Originally posted by Deiberson right now, I understand the Zoom to adjust the beam of light. If I want the light to be spread out more...I drop the zoom down to 24mm. If I want a narrow hard beam, I'm bump up to 85mm. I could then still increase the intensity on manual by going from 1/4 to 1/1. Would this in theory be correct?
Right, although in terms of "hard light" vs "soft light", zoom won't make much of a difference for direct flash.
What it will make a difference for is: If you are in a situation where you cannot achieve proper exposure at max power and the flash is "zoomed out", you may be able to achieve proper exposure when the flash is "zoomed in". Of course, the zoom needs to be equal to or wider than the lens focal length (if on-camera) if you require full coverage of the frame.
The other is that, for an equal exposure scenario, if the flash is zoomed in as far as possible without vignetting, recycle times will be lower because you can drop the power.
There are tricks that can be performed (such as feathering) with zoomed flashes that do not cover the frame.
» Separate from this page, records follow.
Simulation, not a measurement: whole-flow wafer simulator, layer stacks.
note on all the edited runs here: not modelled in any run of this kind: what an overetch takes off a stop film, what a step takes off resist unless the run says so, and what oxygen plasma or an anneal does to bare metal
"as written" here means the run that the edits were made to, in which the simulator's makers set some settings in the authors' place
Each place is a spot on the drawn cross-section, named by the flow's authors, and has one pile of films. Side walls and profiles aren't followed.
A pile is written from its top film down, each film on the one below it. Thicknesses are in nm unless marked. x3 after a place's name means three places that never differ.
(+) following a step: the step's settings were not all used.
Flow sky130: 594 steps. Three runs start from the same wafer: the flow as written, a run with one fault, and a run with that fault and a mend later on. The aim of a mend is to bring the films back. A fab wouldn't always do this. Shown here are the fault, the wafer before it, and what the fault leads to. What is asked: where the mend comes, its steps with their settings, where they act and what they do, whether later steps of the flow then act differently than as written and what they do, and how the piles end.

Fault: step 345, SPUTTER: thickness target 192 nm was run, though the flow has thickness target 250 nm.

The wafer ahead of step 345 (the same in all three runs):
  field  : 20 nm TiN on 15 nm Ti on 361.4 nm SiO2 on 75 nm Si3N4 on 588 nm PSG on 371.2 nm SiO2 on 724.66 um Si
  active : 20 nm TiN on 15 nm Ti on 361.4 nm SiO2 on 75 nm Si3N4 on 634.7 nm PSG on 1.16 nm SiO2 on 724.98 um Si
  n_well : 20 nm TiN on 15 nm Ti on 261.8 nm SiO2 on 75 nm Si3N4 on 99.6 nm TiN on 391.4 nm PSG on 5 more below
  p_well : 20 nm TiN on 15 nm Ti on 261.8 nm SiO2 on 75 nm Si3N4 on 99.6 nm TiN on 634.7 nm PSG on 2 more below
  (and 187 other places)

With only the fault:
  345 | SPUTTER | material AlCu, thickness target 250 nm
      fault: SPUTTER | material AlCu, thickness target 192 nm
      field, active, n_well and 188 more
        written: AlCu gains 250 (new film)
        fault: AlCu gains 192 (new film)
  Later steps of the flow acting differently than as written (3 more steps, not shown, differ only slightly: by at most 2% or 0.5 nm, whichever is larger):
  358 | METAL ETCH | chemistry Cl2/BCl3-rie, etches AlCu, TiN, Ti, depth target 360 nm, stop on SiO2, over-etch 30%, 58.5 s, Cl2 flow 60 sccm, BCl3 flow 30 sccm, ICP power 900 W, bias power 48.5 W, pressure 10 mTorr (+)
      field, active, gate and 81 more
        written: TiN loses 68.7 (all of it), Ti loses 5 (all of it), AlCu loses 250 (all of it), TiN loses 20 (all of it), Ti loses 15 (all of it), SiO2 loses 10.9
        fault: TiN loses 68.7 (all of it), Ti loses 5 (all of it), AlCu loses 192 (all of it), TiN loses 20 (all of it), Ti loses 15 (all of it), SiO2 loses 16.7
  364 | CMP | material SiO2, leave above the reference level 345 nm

An extreme example of flash zoom is the Better Beamer - this focuses a flash beam so it only covers an area similar to the FOV of a 200-300mm lens or so, but allows for MUCH more light in that area. I've used it for taking pictures of my undergrad school's pepband from across the whole hockey rink (I have season tickets in the townie seats.) - even a max-zoomed 540 could not emit enough light for such a situation.